At 7:40 the next morning, the President went on television to explain to the American people why we had invaded Panama. The cameras then shifted to the Pentagon, where, at 8:30, Cheney spoke first, describing in greater detail the provocations that had led to the invasion. Then it was my turn to explain the military operation.
During that night, while the fighting was still raging, I had left the crisis center and had gone to an adjacent room to think through what I wanted to say when I faced the public and the press. Army Major Ray Melnyk, an operations officer on Tom Kelly’s staff, had prepared briefing maps and charts for me. I sent them back because they were full of military jargon, suitable for Fort Benning, maybe, but not helpful in explaining to the American people what their sons and daughters were doing in Panama. Melnyk quickly drafted simpler maps, and I spent the next hour memorizing the missions, the units, and our twenty-seven targets.
That morning, on television, after Cheney spoke, I explained every detail down to the last platoon assault. I reminded the audience that this was an ongoing campaign. Most of our objectives had been taken, but we expected continued resistance from PDF remnants and paramilitary units, called “Dignity Battalions,” mostly street gangs armed by Noriega. So far, we had lost only four soldiers, but we should expect more casualties. My intention was to convey a sense of calm and confidence that we knew what we were doing. The reputation of the American armed forces was on the line. Desert One, the bombing of the Marine headquarters in Lebanon, the messy Grenada invasion, and the shootdown of the Iranian airliner had all contributed to skepticism about the U.S. military and its leadership. I remembered our Project 14 advice to General Wickham six years earier—we have got to win cleanly the next time.
I took questions from the reporters, and right off the bat they wanted to know about Noriega. If we did not catch him, what was the point of invading Panama? I responded, “We have now decapitated him from the dictatorship of his country.” Wouldn’t it make life miserable for the U.S. forces down there, a reporter asked, if Noriega was still running around in the Panamanian wilds? “It’s been some years,” I answered, “since Mr. Noriega … had been living in a jungle. He’s used to a different kind of lifestyle, and I’m not sure he would be up to being chased around the countryside by Army Rangers, Special Forces, and light infantry units.” Another reporter persisted: could we really consider Just Cause successful as long as we did not have Noriega in custody? “The operation is a success already,” I said, “because we cut off the head of that government, and there is a new government that was elected by the Panamanian people.” Still, it would be more convincing, I knew, if we could produce the head.

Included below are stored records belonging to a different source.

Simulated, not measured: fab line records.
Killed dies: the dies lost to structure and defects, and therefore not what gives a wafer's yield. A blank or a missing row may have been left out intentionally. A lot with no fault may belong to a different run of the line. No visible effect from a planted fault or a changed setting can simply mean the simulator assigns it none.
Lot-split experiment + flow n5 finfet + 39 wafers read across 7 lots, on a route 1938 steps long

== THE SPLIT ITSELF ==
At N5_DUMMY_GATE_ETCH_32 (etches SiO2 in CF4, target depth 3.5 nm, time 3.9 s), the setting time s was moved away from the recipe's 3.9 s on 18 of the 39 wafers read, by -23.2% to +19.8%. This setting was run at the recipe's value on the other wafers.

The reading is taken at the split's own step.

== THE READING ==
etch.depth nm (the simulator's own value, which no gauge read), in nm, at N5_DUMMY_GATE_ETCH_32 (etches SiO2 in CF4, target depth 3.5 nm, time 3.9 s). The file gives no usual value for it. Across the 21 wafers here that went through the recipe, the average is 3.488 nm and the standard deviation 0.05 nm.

When I got back to my office the phone was ringing. It was Alma. “You were pretty good,” she said. My sternest critic had given me a passing grade.
By the next day, most of the fighting was over, except for scattered skirmishes with the Dignity Battalions. Noriega, however, still eluded us. We brought in more infantrymen from the 7th Division to comb the countryside and run down the remainder of the PDF. These troops went from town to town shouting “boo,” which convinced the once feared PDF detachments to surrender. We packed Panama City with more troops to maintain order. We put up temporary housing for Panamanians displaced by the fighting and fires that had burned down several blocks, particularly around the Comandancia.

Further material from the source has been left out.